Australia’s first national peak body for elder abuse has been announced, along with a number of other initiatives, as part of a $15 million Government election commitment to leading a national agenda to address elder abuse.

Ageism and elder abuse are a ‘scourge’ on society (Source: Shutterstock)
Ageism and elder abuse are a ‘scourge’ on society (Source: Shutterstock)

In addition to providing $250,000 to Elder Abuse Action Australia over two years to establish the peak body, the creation of a Knowledge Hub, $590,000 for research into elder abuse, and Government sponsorship of the fifth National Elder Abuse Conference in 2018 have also been announced.

Attorney General George Brandis made the announcement of the initiatives, which are aimed at protecting the rights of older Australians, on 1 October, coinciding with International Day of Older Persons.

“[The establishment of the nation’s first elder abuse peak body] will ensure that vulnerable older Australians are better supported through having their issues addressed and represented in a more coordinated and comprehensive manner,” he says.

“The new peak body will support the development of the Knowledge Hub, foster collaboration and the sharing of information to facilitate learning and innovation, and provide policy expertise to governments as we collaborate to develop programs to better support older Australians.”

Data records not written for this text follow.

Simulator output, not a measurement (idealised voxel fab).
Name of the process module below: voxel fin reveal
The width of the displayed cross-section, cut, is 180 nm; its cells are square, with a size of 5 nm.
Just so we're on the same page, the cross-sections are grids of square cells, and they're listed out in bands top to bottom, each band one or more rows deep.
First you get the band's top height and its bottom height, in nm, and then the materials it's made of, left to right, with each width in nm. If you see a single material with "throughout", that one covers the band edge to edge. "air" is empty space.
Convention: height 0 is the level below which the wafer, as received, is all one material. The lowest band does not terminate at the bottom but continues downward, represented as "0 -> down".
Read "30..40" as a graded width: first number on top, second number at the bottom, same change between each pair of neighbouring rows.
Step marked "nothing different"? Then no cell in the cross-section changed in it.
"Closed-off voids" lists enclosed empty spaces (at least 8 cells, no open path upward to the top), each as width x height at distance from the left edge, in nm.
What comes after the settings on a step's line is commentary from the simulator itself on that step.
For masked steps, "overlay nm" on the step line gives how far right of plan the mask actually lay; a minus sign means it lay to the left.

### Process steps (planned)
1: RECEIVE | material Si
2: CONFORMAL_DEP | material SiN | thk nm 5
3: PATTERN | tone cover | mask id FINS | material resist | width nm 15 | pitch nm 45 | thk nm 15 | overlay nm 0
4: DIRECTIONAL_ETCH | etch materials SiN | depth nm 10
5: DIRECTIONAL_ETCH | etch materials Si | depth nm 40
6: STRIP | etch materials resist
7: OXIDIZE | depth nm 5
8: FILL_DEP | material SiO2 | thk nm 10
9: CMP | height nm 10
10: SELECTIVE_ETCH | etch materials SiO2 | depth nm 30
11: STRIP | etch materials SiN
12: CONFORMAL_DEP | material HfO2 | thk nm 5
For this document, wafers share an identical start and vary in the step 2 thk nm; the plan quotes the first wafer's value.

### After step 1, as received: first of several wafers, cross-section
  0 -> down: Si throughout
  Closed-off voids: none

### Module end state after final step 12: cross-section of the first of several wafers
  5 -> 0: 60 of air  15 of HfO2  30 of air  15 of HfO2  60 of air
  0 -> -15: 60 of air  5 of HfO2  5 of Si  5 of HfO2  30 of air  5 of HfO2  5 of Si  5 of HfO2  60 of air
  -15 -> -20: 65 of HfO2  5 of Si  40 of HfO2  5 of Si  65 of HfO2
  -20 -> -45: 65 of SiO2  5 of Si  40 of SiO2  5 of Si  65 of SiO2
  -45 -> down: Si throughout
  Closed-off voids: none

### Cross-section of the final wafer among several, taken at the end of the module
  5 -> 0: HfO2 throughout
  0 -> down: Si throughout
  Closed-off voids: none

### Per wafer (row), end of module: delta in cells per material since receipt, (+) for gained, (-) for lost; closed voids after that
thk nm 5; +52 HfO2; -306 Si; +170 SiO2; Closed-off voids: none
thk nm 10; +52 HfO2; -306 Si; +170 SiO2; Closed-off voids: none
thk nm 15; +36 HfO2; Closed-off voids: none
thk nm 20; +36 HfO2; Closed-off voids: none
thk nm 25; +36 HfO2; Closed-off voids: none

He adds that the Knowledge Hub is being Government funded with the hope of being able to better understand the problem of elder abuse and to better support older Australians. It will be an online gateway raising awareness and providing information and training materials for the public and professionals about preventing and responding to elder abuse.

As for the $590,000 funding for the next stage of research by the Australian Institute of Family Studies, Mr Brandis says the hope is to better understand the nature, scale and scope of elder abuse.

He says the research will focus on the prevalence and nature of elder abuse in Australia and be done in collaboration with the National Ageing Research Institute, the Social Research Centre and the Social Policy Research Centre.

“The abuse of older Australians can take many forms, including financial, physical, emotional and sexual,” Mr Brandis says.

“For far too long, older Australians have had these actions diminish their ability to enjoy their lives with dignity and this has too often occurred in silence.

“Elder abuse is a complex and often hidden problem in Australia... we must continue to better understand the problem and better support older Australians.

“[It] is a problem that requires individuals, communities, governments, civil society and the private sector to work together to better protect older Australians.”

Aged and Community Services Australia (ACSA) Chief Executive Officer Pat Sparrow has also echoed the loss of dignity for older Australians attributed to elder abuse.

She says that ageism and elder abuse are a ‘scourge’ on society and that ACSA stands committed to helping fight ageism and age-related discrimination.

“At the very core of elder abuse and ageism is the loss of dignity and basic human rights of older Australians,” Ms Sparrow says.

“Older Australians make an immense contribution to communities right across our country and...we recognise and celebrate this contribution.”

With the anticipated growth of people aged over 65 to rise to 23 percent by 2055, Mr Brandis says that the Government is working closely with the aged care sector to further reform care and empower people with a focus on increasing choices in home and residential care for older Australians, with safety and quality of life the ‘top priorities’.